Stock exchange reports false market failure

HARARE - It has now been three weeks since the introduction of the

new mechanism of calculating the interbank forex rate. The rate has remained static at $99,201.58 meaning that on each of the days less than US$ 5milion was traded. Should this continue for longer it will have the effect of gradually overvaluing the local currency, leading to a widening gap between the parallel market rate and the interbank rate, which takes the country back to the days of the auction system.

The false market, which was deceiving investors into believing that stocks had tumbled and hit rock bottom and were on their way up once again, finally gave in after failing to sustain itself. The market looked as though it had begun to recover, but the technical graphs showed that it was giving a false signal.

By Tuesday it had began recording massive declines, with some speculators beginning to ask for whatever price was obtainable for their shares. This state of capitulation actually accelerated the downfall. The industrial index lost close to 8% by Thursday before recording a marginal recovery on Friday.

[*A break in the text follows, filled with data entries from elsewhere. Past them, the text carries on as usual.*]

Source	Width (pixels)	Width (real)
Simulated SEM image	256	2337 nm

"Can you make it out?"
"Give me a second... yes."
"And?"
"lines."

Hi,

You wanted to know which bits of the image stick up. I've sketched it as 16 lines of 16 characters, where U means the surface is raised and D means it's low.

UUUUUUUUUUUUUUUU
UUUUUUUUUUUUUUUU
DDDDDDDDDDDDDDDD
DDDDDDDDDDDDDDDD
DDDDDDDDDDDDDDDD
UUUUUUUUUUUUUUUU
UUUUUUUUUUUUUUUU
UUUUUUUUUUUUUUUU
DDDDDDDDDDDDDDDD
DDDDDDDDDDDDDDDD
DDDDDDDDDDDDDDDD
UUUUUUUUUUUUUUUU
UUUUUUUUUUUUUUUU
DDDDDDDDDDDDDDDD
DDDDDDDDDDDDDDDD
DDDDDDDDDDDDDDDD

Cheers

This could mark the beginning of an upward movement, though it is unlikely to be sustainable when the index reaches about 45 million points and this could lead to the market just becoming sideways for the second half of the week.

The bank rate was increased to 650% on Friday in response to inflation. The market also expects that the 180-day and 365-day Treasury bill rates will be increased this week. These developments could temporarily upset the upward momentum that was beginning to develop on Friday and lead to the market recording further losses in the first day of trading.

The week saw only 13 counters recording advances against 48 losses. Leading the gains in the week was Forestry counter BORDER, which put on an outstanding 550% from the last traded price of $2000 to close at $13000.

The stock had not recorded any trades in close to 30 days. The price of $13000 puts the company on a forward PE of 14 times. After retreating in the previous week NATFOODS recovered and put on 35% to close the week firmer at $65,000. According to our forecasts this put the company on forward PE of 9.

The stock has been trading at a relatively low PE ratio in recent months as the business model is threatened by the downstreaming by GMB and the impact this will have on the business going forward.

PIONEER published a cautionary announcement to the effect that the deal that had been referred to in the last 14 months’ cautionary statements had been concluded and were awaiting regulatory approval. This announcement together with the report on the possibility of the acquisition target being Unifreight spurred the share price up by 32% to $1710.

Milk and milk products processor DZL advanced 20% to $30,000. Agricultural implements manufacturer ZIMPLOW gained 14% to $4000 following a cautionary announcement to the effect that the negotiations that would result in the acquisition of an unlisted party were at an advanced stage and nearing completion.

This was subsequently followed by a press report that the acquisition target was a company named City Bolts. According to the registrar of companies there is no company such as City bolts that is registered making the report inaccurate.

The report goes ahead to list some of Zimplow’s challenges as being linked to the unavailability of forex, which is incorrect as the company is actually a net exporter. Other counters that recorded gains were RIO TINTO, which closed at $650,000, FBCH put on 11% to $5550, HUNYANI and ZIMPAPERS each gained 8% to $14000 and $1510 respectively. COTTCO put on 10% to $17,000 following a cautionary statement on profits being expected to be significantly above the pervious year.

The top loss of the week was NTS, which plunged 45% to $6000 putting it on a forward PE of 15 times. The fall in share prices has uncovered some value in the stock market. Amongst our top BUYS are BINDURA, BARCLAYS, TRUWORTHS, ART, FINHOLD and ASTRA.